SPIRS is a unique dataset of 15,000 sarcastic tweets, together with 15,000 non-sarcastic tweets for a total of 30K samples. SPIRS was collected using reactive supervision, a new data capturing method. Reactive supervision allows the collection of both intended sarcasm and perceived sarcasm texts.
SPIRS stands for Sarcasm, Perceived and Intended, by Reactive Supervision :)
To find out more about SPIRS and reactive supervision, check out the reactive supervision paper, or read the Medium article. Or watch this short, 7-minute YouTube video about reactive supervision.
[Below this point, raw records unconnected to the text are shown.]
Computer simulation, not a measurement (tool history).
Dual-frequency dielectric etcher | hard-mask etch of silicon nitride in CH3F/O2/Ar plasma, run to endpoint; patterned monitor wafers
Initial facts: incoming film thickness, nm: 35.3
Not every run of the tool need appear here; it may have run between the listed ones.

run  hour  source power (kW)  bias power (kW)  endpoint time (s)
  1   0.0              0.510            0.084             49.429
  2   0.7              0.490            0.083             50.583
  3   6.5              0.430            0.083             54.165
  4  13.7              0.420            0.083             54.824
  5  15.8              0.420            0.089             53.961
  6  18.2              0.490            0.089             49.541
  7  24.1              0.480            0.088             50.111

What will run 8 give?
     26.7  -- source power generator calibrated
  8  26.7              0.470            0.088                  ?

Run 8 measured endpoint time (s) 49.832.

Use this repository to download SPIRS. The repository includes the following data files:
SPIRS-sarcastic-ids.csv
the sarcastic tweet IDs (15,000 "positive" samples)SPIRS-non-sarcastic-ids.csv
the non-sarcastic tweet IDs (15,000 "negative" samples)
Additional fields for each sarcastic tweet include the sarcasm perspective (intended/perceived), author sequence, and contextual tweet IDs (cue, oblivious, and eliciting tweets). More information is available in the reactive supervision paper.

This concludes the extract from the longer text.